Reject the politics; retain justices

Since 1978, Tennesseans have gone back and forth in electing governors for two consecutive terms from first the Republican and then the Democrat parties. Whoever is governor when there is a state Supreme Court justice opening appoints the new justice. It's the same way for the president of the United States and a United States Supreme Court justice.

If the governor, or the president, is a Republican, he appoints more conservative justices. If the governor, or the president, is a Democrat, she appoints more liberal judges. Although the Founding Fathers probably couldn't foresee today's hyper-partisanship, it's the system they set up.

Today, Tennessee state Senate Speaker Ron Ramsey and several hyper-conservative groups would like all that to change. For all intents and purposes, they'd like a court which, as Ramsey said in an interview, "thinks like me."

The problem with Supreme Court justices is, even if they're appointed by a president (or governor) of the same party, they don't always think like the president or governor who appoints them.

Take the 1973 U.S. Supreme Court Roe v. Wade decision, for instance. Of the seven justices who voted that a right to privacy under the due process clause of the 14th amendment extended to a woman's decision to have an abortion, five were appointed by Republicans.

Or, in the more recent U.S. Supreme Court decision in which the court ruled the Affordable Care Act is constitutional because it could be considered a tax, of the five justices who voted in the affirmative, the deciding vote was cast by Republican-appointed Chief Justice John Roberts.

The justices are like Forrest Gump's proverbial box of chocolates: You never know what you are going to get.
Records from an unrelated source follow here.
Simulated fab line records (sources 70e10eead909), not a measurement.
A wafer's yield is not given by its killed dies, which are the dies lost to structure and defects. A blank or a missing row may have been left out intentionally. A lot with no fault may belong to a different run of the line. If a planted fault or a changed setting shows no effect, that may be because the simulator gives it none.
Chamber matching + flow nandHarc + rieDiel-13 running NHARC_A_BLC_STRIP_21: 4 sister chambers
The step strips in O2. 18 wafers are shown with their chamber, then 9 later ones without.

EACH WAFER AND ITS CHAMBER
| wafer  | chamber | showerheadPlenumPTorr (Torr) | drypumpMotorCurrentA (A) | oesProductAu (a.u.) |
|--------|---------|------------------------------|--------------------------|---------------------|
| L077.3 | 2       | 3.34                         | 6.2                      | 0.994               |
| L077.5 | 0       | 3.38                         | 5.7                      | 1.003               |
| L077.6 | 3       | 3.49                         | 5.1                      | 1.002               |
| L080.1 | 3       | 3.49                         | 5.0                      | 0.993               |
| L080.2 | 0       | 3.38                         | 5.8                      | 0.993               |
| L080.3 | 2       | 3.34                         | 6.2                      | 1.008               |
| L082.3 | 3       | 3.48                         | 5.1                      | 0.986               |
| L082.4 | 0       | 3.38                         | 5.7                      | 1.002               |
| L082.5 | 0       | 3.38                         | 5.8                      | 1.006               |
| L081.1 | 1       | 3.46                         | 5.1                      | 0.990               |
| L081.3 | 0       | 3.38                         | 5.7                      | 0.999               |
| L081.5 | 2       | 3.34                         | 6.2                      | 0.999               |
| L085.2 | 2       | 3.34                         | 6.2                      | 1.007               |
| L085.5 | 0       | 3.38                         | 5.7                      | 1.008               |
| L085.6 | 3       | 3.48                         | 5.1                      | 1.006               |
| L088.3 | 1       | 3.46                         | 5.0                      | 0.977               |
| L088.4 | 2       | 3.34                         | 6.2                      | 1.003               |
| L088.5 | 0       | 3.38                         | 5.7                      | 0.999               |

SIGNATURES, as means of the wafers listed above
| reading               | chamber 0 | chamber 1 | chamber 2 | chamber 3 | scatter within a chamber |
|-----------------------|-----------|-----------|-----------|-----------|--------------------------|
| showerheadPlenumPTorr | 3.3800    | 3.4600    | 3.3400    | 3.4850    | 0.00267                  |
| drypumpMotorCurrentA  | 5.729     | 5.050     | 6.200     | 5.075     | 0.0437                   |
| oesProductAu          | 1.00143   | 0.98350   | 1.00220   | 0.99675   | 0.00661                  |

So voting not to retain a triumvirate of justices (Connie Clark, Sharon Lee and Gary Wade), all appointed by former Democrat Gov. Phil Bredesen, because of their ruling in a specific case and because of the dislike of decisions made by justices-appointed state Attorney General Robert E. Cooper seems narrow-minded indeed.

We don't believe any one decision, or the appointment of Cooper, add up to overwhelming evidence the justices do not need to be retained. We endorse retaining them.

Besides, Cooper's term is up Aug. 31, the three justices are 60 or older, and a referendum will be before voters in November that would give state legislators -- including Ramsey -- the right to reject a governor's choice for Supreme Court justice or appellate court judge if they don't find the choice palatable.

It's interesting to note that Ramsey's first campaign foray toward replacing the justices earlier this year was made because they were supposedly "soft on crime." One particular 2011 decision was cited in which the court vacated a death sentence for a convicted murderer, but a life prison sentence eventually was given.

That tact eventually gave way to the latest ones, paid for by various groups, in which the justices vaguely are said to be "supporting a liberal agenda that doesn't reflect the will of Tennesseans," that "trial lawyers are trying to pack the Tennessee Supreme Court with liberal justices" and that the court doesn't "fight Obamacare."

None of the reasons even hold water. No specific "liberal agenda" is ever alleged, it would be hard for trial lawyers to pack the court when the governor is a conservative Republican and the court has never heard a case or ruled on Obamacare.

Again, one of their main targets is Cooper, who was not persuaded to add Tennessee to the 28 states that chose to fight the Affordable Care Act in court. The attorney general himself has said he made a "conservative" decision not to spend taxpayer dollars on the fight during difficult economic times for the state.

Only once in Tennessee history was a Supreme Court justice sent packing from her post in a retain/don't retain vote. That was in 1996, when Justice Penny White was ousted.

As a recent appointee, she was the only justice up for a retention vote that year, and her one death penalty case on the court proved to be her undoing. She had been one of three ayes in a 3-2 vote to overturn the death penalty -- though the conviction remained -- in a case where a woman was raped and murdered, saying the sentence did not meet the law's specific requirements for the ultimate penalty. She later said had the death sentence been "imposed in accordance with the law," she would have voted for it.

The campaign against Justices Clark, Wade and Lee, who have upheld 90 percent of death penalty cases, is almost entirely politically driven. Reject the politics; retain the justices.